# Kirkland Signature SS Cookware



## kgregson (Jun 12, 2007)

Shoot, I posted a link and it erased my post.

I know most of you use MUCH better pots and pans then this but from what I have read about what to look for these don't seem bad for the money. Let me know what you think!!

SINCE I AM NOT AUTHORIZED FOR LINKS I MUST POST THIS WAY.

This item may currently be in stock at your local Costco warehouse for immediate purchase at a cash and carry price.

Kirkland Signature[emoji]8482[/emoji] products are designed and produced with only the finest quality materials and workmanship available. This beautifully fashioned cookware demonstrates Italian style with its elegant curved design and flared rim for easy pouring. Constructed of 18/10 stainless steel, the copper-bonded five-ply base is manufactured to allow even and efficient transfer of heat while eliminating hot spots.

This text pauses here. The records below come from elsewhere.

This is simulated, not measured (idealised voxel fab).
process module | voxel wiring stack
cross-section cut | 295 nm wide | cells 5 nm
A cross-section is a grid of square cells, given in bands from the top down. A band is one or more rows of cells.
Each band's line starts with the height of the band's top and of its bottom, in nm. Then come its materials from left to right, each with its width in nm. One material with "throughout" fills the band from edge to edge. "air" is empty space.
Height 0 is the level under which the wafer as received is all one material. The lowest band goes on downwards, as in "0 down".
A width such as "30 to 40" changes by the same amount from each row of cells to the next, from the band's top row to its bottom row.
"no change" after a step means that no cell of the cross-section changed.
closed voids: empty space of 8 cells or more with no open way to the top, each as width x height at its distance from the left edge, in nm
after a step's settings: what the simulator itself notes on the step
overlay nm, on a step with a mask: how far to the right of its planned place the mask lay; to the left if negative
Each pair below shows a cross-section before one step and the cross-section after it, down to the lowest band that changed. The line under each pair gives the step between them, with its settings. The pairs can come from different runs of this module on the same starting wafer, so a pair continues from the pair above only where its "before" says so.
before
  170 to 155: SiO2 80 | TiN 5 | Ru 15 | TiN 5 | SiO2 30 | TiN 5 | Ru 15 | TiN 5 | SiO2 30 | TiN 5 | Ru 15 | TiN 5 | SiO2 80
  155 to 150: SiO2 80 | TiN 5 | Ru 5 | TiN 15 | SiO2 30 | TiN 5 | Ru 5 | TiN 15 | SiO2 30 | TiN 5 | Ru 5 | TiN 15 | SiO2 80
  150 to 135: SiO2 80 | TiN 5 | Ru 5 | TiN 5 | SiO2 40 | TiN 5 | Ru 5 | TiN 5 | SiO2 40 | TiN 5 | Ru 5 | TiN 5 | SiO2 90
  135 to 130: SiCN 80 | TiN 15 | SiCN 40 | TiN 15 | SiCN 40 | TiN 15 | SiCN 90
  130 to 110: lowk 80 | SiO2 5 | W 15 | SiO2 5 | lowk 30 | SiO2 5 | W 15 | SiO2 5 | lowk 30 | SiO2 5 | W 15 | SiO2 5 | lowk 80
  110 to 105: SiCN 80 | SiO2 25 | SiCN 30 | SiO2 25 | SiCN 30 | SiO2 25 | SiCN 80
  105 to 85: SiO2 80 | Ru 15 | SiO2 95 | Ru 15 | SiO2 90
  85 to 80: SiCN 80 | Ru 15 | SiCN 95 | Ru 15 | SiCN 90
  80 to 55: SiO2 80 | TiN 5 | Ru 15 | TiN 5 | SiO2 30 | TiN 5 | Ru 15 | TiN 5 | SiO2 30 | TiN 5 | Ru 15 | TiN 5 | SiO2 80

Each pan is manufactured with a five-ply base construction consisting of two layers of stainless steel, two layers of aluminum and a copper core. The substantial impact-bonded base enables the pan to reach and maintain the desired cooking temperature quickly and evenly. This cookware is durable, elegant and easy to maintain.

18/10 stainless steel cookware 
Copper-bonded five-ply base 
Heavy gauge, mirror polished stainless steel for beauty and durability 
Non-reactive and non-porous mirror polished exterior 
Handcrafted and hand-polished hollow-cast handles are ergonomically designed to assist in natural wrist position and comfort. Securely riveted for a lifetime of use 
Heavy gauge, dome shaped lids fit precisely for heat and nutrient retention. The snug fit creates a tight "seal" for a more efficient form of self basting 
Flared edges for easy pouring 
1.5 qt. Covered saucepan 
2 qt. Covered saucepan with steamer insert 
4 qt. Covered saucepan (lid fits 8.5" flared edge skillet) 
8.5 qt. Covered stockpot (lid fits 10" flared edge skillet) 
3.5 qt. Covered sauté pan 
8.5" Flared edge skillet 
10" Flared edge skillet 
Can be used on gas, electric, halogen and ceramic burners 
Oven safe at temperatures up to 500 degrees F / 260 degrees C. Not recommended for broiling 
National Sanitation Foundation approved (NSF)

Thanks,

KGregson


----------



## mezzaluna (Aug 29, 2000)

Welcome to Chef Talk, KGregson. We hope you acquaint yourself with all the forums and also the cooking articles, cookbook reviews and recipes. This is a great place to share and learn. (You'll be able to post links and photos after you've posted 15 times.) :bounce:

I like my All-Clad, but I also have some inexpensive pans for certain uses. I keep a couple of old Revereware pots and a very old non-stick aluminum pan my husband brought to our marriage. They all get use! I'm a home cook.

So my question is, what sort of cooking do you do at home? Will you be turning out family meals most of the time, or use them mostly when you entertain? Do you put your saute pans in the oven to finish steaks or chicken that you've started on the stovetop? If so, the handles will need to be oven-safe. Do you have physical limitations that make heavy pans unsuitable? These are just some questions that popped into my head; you and others may think of more. I guess the bottom line is, form follows function. 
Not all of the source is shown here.